A rogue Brisbane businessman has been penalised a record $126,540 and ordered to back-pay migrant workers almost $60,000 in a result that sends a warning that individuals can be held personally liable for exploitation of workers.
The Federal Circuit Court judgment against Bijal Girish Sheth is the result of legal action by the Fair Work Ombudsman.
The penalty – which Sheth must pay in addition to the back-pay order – is the highest ever secured by the Fair Work Ombudsman against an individual.
Sheth was centrally involved in his cleaning company Brisclean Pty Ltd breaching sham contracting laws by deliberately misclassifying four employees as independent contractors and underpaying them a total of $59,878 between August, 2012 and December, 2014.
A fifth employee was also exploited but the underpayment of the worker could not be quantified due to a lack of records.
The five affected workers – including two Indian visa-holders and three immigrants who are now permanent residents – were all from non-English speaking backgrounds.
The exploitation of the workers occurred despite the Fair Work Ombudsman having previously cautioned Sheth and his company about sham contracting and having investigated 15 previous underpayment allegations against them.
Brisclean could not be pursued in Court after it was placed into administration last year – but the Fair Work Ombudsman used the accessorial liability provisions of the Fair Work Act to take legal action against Sheth.
The Fair Work Ombudsman says the outcome of the matter serves as a warning to the minority of rogue operators in Australia that steps will be taken to hold them personally liable if they are involved in exploiting workers.
“Even if you liquidate your company, it’s no guarantee of avoiding the consequences of non-compliance with the Fair Work Act,” The Fair Work Ombudsman said.
“Any rogue business operator who thinks they can short-change workers and get away with it by shutting their company down should think again.
“We will seek to hold you to account at every available opportunity and you should be aware that we treat exploitation of vulnerable, migrant workers particularly seriously.”

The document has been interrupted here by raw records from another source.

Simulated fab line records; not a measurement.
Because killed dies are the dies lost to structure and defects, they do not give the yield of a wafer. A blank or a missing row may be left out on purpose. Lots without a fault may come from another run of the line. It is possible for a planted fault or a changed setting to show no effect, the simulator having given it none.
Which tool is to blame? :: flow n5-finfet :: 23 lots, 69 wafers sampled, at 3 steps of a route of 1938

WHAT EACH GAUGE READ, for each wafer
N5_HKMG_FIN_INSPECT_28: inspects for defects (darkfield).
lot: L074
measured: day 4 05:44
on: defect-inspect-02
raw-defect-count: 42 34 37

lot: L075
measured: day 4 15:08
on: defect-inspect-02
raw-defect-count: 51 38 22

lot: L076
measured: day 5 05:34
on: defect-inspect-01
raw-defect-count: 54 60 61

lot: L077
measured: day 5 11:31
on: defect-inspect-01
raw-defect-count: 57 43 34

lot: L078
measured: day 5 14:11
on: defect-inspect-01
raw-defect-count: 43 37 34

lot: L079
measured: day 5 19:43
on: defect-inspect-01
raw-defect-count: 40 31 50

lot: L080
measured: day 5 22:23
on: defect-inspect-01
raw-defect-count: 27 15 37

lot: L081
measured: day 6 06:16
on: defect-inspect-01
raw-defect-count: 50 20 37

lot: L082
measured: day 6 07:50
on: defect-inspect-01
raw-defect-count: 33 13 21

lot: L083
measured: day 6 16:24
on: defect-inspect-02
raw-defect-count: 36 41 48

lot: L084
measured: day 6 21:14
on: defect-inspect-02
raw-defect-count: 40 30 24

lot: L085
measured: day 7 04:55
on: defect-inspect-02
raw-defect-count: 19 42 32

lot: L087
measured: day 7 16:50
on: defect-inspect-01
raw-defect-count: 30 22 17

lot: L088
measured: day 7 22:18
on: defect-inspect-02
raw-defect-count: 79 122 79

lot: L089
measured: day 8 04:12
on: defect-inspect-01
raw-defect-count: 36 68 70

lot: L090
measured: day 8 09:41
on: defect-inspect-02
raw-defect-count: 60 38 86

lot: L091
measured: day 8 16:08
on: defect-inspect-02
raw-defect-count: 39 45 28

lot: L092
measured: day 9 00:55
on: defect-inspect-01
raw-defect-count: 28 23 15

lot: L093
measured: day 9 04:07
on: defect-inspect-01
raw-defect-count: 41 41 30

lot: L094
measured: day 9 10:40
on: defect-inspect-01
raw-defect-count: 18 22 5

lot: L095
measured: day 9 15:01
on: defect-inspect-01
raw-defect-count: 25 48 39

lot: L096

It is believed Sheth is now operating his Brisbane cleaning business under a new corporate entity and the Fair Work Ombudsman will refer the matter to the Australian Securities and Investments Commission.
Three of the five affected workers often worked late-night shifts cleaning commercial premises, while one primarily cleaned cars and one cleaned hotel rooms.
Sheth’s company paid them flat rates as low as $17 an hour and did not pay them at all for some work performed.
This resulted in underpayment of their minimum hourly rates, annual leave entitlements, part-time and shift loadings, and penalty rates for weekend, public holiday and overtime work.
Sheth also contravened record-keeping and pay-slip obligations and failed to comply with three Notices to Produce employment records issued by Fair Work inspectors.
The workers were underpaid individual amounts of $26,492, $22,545, $6679 and $4162.
The Court has ordered that part of the penalty imposed on Sheth be paid to the workers to rectify the underpayments, if Sheth does not comply with the back-pay Order.
The Fair Work Ombudsman says the penalty and back-pay order imposed against Sheth also sends a message about the seriousness of sham contracting activity.
“Business models that involve exploitation of vulnerable workers are not acceptable and will not be tolerated,” The Fair Work Ombudsman said.
“Where there is evidence of sham contracting occurring, the Fair Work Ombudsman and the Courts will look behind the often carefully crafted legal documents and structures to determine the true state of affairs for affected workers.”
The Fair Work Ombudsman says the cleaning industry, which employs a significant number of vulnerable workers, will continue to be a priority for her Agency.